Many gardeners agree that heirloom tomato varieties boast greater flavor than the hybrids. After all, there is a reason they’ve been around for so long. In general I agree although I’ve had some tasty hybrids such as the cherry tomato, “Sungold” and “Sweet Treats” a larger pink cherry tomato, which is fabulous.

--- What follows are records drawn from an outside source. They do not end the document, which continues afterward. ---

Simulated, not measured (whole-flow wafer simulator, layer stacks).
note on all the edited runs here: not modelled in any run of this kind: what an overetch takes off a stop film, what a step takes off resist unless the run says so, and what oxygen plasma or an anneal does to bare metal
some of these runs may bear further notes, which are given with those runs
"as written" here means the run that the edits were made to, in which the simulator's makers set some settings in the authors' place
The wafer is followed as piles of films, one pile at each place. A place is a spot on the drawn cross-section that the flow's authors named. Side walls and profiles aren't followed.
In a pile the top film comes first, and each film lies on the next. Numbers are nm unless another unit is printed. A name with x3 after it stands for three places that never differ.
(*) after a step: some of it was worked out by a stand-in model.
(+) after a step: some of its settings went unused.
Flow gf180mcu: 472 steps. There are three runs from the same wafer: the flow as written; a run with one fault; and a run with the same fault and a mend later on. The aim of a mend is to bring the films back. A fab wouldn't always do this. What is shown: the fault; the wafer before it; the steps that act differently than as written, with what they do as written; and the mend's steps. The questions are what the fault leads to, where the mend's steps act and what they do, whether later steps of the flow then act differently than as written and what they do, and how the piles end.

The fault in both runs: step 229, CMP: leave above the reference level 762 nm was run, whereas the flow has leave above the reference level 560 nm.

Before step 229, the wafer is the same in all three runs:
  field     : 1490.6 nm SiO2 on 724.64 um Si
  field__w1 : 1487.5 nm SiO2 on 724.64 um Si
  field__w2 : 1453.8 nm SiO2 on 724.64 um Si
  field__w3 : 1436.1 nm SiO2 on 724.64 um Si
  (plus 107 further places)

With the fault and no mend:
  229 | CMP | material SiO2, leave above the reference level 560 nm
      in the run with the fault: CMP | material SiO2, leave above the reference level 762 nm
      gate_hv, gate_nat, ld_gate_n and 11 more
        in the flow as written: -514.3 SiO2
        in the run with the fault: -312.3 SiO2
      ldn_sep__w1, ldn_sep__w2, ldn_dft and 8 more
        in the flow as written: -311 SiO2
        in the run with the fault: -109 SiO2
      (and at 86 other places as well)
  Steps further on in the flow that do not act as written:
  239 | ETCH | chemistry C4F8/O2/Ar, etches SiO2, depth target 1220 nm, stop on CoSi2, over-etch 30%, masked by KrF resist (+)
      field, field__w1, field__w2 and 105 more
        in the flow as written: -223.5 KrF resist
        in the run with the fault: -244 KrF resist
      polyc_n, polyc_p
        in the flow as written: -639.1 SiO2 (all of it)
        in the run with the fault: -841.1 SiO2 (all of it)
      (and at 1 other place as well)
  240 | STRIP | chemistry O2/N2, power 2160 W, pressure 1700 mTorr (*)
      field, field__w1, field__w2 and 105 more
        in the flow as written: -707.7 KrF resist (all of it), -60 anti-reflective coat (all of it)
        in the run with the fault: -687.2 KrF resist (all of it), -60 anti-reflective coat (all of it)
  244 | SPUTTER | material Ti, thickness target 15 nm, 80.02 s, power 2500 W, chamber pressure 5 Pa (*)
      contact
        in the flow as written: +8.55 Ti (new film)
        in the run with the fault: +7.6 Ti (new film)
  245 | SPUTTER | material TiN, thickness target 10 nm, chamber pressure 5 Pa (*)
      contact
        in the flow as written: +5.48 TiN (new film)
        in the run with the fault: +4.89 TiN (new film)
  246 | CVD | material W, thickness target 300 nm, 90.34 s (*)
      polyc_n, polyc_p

While hybrid plants typically yield a crop that is uniform in both appearance and timing, heirlooms produce a “mixed bag” harvest. The harvest may come in less predictably, and produce size can vary greatly even on the same plant but it is still worth the real estate that they take up. Heirlooms, especially the larger ones, can be prone to cracking and cat facing which is not their most endearing quality but beauty is skin deep in my book. I have never found a beauty queen tomato, perfectly round, consistently red that can compare with a fat, juicy, sweet slice of, say, “Aussie” or “Rose” on my BLT!
Heirlooms typically come with a story that is as wonderful as the flavor. The Amish heirloom tomato Brandywine yields fruit with an unbeatable flavor in shades reminiscent of a glass of Cabernet. Mortgage Lifters paid off a man’s house in the depression years. Nebraska Wedding is an old Great Plains heirloom whose seeds were given to newly married couples to help them start their lives and start their farms together. Amana Orange takes its name from Amana, Iowa. Paul Robeson, a Russian heirloom tomato was named after the operatic artist who won acclaim as an advocate of equal rights for Blacks. His artistry was admired world-wide, especially in the Soviet Union.